Opinion

Follow de Blasio’s Money

Like most progressives, Bill de Blasio is a champion of public financing for political campaigns. And with good reason.

For all his railing against the evil of big money in politics, he’s been quick to take advantage of big fat donations to fuel his agenda — provided they come in a way that doesn’t require him to leave his fingerprints on them.

Take the Campaign for One New York.

This is an organization that grew out of de Blasio’s campaign for mayor, is run by his former campaign associates and now lobbies only for his policies. Yet he insists it’s independent.

Recently, the organization disclosed that it has accepted donations from people or groups who do business with the city.

Donors include businessmen from real-estate developer Donald Capoccia to Google founder Eric Schmidt. But the really big bucks came from — you guessed it — public-sector unions. The largest came from the American Federation of Teachers, parent organization of the United Federation of Teachers. The $350,000 contribution came just before the city came to terms with the UFT on generous teachers contract.

The next largest came from 1199 SEIU, which donated $250,000 and also represents many government workers.

When asked if he is comfortable with this, Mayor Bill went straight to the legalities. His personal campaign and Campaign for One New York are, he said, “very different realities.” He also noted that while campaign-finance laws generally impose limits on contributions to the campaigns of individual candidates, “when you’re talking about an issue-oriented organization, it’s a different approach.”

He’s right about that. The Campaign for One New York is a 501(c)4, which is devoted to issues and not individuals.

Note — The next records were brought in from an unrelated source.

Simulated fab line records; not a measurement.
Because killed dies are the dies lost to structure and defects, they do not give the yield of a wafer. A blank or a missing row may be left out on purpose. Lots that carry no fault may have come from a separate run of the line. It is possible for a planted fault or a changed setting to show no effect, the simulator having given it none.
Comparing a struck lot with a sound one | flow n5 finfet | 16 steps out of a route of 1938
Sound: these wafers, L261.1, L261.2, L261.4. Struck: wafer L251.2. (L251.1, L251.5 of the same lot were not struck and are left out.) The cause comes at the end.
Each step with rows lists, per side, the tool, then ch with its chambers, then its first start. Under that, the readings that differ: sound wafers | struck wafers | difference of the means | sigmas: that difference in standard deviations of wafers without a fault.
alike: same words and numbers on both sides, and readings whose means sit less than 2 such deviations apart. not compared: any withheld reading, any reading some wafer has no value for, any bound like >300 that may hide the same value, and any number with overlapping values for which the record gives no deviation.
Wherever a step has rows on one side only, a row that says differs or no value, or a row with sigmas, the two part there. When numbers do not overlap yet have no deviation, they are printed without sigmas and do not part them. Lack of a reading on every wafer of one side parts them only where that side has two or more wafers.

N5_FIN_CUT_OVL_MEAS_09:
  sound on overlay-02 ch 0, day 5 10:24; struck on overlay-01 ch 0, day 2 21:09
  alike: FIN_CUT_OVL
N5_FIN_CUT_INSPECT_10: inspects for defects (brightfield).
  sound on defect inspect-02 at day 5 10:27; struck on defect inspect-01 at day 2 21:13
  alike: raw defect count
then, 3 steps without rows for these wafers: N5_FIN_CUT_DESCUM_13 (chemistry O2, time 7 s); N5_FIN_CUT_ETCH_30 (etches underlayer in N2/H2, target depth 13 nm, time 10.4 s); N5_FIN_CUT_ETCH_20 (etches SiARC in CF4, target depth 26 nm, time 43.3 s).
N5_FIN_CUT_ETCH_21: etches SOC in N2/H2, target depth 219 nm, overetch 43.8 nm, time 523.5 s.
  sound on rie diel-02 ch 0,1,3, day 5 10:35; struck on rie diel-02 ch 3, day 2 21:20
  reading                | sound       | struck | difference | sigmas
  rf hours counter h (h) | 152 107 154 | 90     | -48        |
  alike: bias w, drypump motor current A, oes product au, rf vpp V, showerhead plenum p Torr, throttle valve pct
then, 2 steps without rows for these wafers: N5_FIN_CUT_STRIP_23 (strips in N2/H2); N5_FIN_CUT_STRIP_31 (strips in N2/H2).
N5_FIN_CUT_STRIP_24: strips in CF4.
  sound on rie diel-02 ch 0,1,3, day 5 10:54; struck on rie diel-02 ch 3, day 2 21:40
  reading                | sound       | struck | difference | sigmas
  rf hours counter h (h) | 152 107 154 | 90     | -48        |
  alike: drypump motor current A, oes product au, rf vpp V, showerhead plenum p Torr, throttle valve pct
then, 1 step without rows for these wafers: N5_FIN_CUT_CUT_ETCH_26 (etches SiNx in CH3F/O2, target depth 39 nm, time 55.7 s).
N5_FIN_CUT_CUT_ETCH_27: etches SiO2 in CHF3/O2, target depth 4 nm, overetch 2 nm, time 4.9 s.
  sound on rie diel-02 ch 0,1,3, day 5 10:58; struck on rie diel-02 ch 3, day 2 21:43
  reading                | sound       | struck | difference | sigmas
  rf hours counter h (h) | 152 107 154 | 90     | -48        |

In principle, we have no problem with these groups. But there sure seems to be a double standard. Back when the 501(c)4s in question were conservative, we had Democrats such as Sen. Chuck Schumer demanding investigations and the IRS targeting them for special treatment.

But when the leaders of public-sector unions have their parent organizations make six-figure deposits into a Democratic mayor’s pet lobbying group, even while they are negotiating with him over their own salaries and benefits, suddenly it’s no longer a problem.